Thursday, March 26, 2009

Dying Culture

I originally wrote this entry on August 23, 2004, and published it on blogs.sun.com.


Richard Posner, the honorable guest at Lessig Blog, has written a short piece about the Eldred decision. He is correct that Lawrence Lessig has "from time to time" self-flagellated about losing the Eldred decision at the Supreme Court. (See chapter 13 and 14 of Lessig's Free Culture.)


Frankly, I don't see anything dishonorable in feeling shame. Particularly when something happens on your watch, and Eldred did happen on Lessig's watch, shame is a noble feeling. It may have been better not to argue the case at all, as Lessig notes himself in his most recent book. So, I applaud Lessig for flagellating himself on this, at least for a while. In any case, he has now recorded his feelings in his book and can move on to more interesting stuff.

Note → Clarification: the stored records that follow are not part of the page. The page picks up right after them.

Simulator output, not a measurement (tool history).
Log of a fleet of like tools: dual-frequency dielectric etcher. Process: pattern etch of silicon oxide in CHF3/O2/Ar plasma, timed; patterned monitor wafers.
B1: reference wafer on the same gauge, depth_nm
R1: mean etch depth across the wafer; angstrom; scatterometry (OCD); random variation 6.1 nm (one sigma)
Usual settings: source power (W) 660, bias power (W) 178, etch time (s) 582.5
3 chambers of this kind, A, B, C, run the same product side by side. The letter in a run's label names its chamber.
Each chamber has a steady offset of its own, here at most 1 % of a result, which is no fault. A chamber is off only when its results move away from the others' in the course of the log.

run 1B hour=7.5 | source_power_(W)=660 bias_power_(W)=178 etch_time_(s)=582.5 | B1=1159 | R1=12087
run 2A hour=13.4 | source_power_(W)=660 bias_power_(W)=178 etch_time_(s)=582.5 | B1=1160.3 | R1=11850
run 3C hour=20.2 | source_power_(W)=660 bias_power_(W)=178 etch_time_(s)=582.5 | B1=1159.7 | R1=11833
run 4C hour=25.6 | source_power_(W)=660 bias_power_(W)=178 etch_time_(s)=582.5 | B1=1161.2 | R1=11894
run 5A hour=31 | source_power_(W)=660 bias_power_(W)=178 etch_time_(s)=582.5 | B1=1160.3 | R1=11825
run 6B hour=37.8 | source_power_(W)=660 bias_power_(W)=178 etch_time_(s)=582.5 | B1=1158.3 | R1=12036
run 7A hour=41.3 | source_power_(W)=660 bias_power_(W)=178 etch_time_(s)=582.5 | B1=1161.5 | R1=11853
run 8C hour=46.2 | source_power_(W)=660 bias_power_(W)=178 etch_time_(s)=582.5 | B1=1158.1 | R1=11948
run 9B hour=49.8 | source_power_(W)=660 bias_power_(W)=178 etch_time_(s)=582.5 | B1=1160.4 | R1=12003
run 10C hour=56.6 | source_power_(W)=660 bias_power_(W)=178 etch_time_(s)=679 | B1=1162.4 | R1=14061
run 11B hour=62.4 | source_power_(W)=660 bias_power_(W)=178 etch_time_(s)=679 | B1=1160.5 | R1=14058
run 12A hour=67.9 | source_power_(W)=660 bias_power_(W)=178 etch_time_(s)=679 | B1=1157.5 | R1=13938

Now, let's stick to the actual issue Posner has mentioned.


First, I don't think anyone would argue with Posner when it comes to the importance of propertization as an incentive to the owner to conserve and nurture his or her property. In fact, it has been argued by many economists, including Nobel Economics Laureate Douglass North that secure propertization is essential to economic progress. (See here.) This has been well established by him and other economists who have written since the Second World War. (North has also made some other interesting, general points about the role of technology in economic development.)


Second, Posner is right when it comes to a relativistic interpretation of the "for limited Times" term in the Progress Clause of the Constitution. However, Lessig has also realized that fact. In his book, he has noted that insisting on a reasonable interpretation of "for Limited Times" in his arguments was not a winning strategy before the Court. Lessig says that he should have argued from the "Free Culture" point of view. In other words, he should have said that extending limited terms is harmful to basic freedoms in our culture. However, I think even that argument has some flaws in it. First of all, no culture is truly free. We all live with and are rooted in our pasts. If any institution in the U.S. government knows that fact well, it should be the Supreme Court. So, emphasis on "free," instead of on "roots" might not always work with the Court.


Last but not least, copyright term extension beyond a certain point, as Lessig has analyzed so skillfully, promotes the death of culture much more efficiently than it stifles free culture. (That is why I think Lessig should have chosen a different title for his book but it could have become too dramatic. I don't know?)

Death of culture through repeated copyright extensions going well beyond three or four generations happens in several essential ways.



  • Only "cultural" products for which current economic value can be extracted are protected and nurtured into prosperity.

  • With continuing copyright term extension, many pieces of potentially valuable cultural works that are not currently and commercially active remain silent and could be lost to history because it costs more to clarify their copyright status than can be earned by making them available to public, either directly or through "mixing" in other cultural products.

  • Continuing copyright term extensions also prevent active mixing of the past into the future. If copyrights are allowed to be extended beyond a certain point, going for more than three or four generations as the case may be, it becomes increasingly more problematic to do such cross-generational mixing of cultures beyond what is made available through commercially active culture. That's the true loss.